E-disclosure: TAR is Not a Plaything

May 30, 2012

Bart Simpson is perhaps not best known for his in-depth commentary on the use of Technology Assisted Review (or TAR) when reviewing electronically stored information (ESI) in a legal environment but his prescient blackboard scrawling of ‘Tar is not a plaything’ (first aired in 1990) showed a depth of understanding which is only just being attained by those of us in the litigation support community.

TAR has been the talk of the e-disclosure world for some time now (certainly the cognoscenti of the industry have talked of little else since Legal Tech New York 2011). US case law is springing up on the use of TAR in document review projects (see Da Silva Moore v Publicis Groupe et al; Global Aerospace, Inc. v. Landow Aviation, LP (Consolidated Case No. CL 61040)). As I write this article, a live feed of tweets is coming through from a Recommind sponsored panel at one of the numerous e-disclosure conferences. TAR doesn’t seem to be going away anytime soon.

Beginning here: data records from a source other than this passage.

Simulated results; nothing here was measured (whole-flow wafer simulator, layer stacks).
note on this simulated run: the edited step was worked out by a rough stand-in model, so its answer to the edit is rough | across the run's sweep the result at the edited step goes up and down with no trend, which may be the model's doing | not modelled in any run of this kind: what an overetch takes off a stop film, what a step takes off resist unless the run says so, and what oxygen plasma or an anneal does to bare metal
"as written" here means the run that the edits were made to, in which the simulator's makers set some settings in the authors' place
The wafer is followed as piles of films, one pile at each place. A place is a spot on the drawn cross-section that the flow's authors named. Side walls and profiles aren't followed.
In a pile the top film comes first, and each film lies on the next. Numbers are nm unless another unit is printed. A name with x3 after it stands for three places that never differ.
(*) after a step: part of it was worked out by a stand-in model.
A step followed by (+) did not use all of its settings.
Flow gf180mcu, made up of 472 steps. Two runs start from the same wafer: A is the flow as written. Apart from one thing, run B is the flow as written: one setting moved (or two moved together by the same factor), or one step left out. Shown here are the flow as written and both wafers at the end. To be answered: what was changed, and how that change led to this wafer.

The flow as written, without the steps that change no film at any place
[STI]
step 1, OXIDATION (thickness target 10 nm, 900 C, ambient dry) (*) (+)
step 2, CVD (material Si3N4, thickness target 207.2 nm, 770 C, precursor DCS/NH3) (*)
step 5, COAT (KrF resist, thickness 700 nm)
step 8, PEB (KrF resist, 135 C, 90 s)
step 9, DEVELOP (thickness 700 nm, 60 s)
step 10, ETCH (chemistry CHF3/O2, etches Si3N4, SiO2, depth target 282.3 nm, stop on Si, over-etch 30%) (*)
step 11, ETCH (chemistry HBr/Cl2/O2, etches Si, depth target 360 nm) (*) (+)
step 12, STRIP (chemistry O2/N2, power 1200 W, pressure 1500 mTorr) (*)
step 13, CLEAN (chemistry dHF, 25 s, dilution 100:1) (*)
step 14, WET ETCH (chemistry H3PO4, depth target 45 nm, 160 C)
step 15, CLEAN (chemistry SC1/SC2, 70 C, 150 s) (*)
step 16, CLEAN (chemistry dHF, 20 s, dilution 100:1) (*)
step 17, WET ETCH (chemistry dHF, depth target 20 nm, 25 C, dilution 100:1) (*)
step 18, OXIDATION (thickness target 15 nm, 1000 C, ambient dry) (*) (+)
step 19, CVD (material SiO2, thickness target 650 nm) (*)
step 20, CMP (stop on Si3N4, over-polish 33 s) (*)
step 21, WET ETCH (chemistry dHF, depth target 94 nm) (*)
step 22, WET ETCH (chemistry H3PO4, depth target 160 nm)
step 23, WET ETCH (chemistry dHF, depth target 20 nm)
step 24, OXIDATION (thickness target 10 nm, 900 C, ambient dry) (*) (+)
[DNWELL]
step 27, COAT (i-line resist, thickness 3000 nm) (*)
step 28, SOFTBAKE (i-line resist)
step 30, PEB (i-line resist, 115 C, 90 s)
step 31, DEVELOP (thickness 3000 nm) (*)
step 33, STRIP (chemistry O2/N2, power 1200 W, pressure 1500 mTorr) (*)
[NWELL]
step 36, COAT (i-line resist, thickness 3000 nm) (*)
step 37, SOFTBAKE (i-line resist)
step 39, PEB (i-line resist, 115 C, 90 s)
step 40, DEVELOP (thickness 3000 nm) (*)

It would seem therefore that this is an appropriate time for a brief, objective, look at TAR and its potential.

What is TAR?

TAR enables computers to categorise a collection of documents (typically as ‘relevant’ or ‘not relevant’) based on the manual review of a subset (seed documents) or subsets of the same collection by a human.  The computers rely on analysing each document in a collection using complex algorithms in order to draw together ‘like’ documents as well as usually giving a ‘confidence level’ indicating how sure the computer is that a document is either ‘relevant’ or ‘not relevant’.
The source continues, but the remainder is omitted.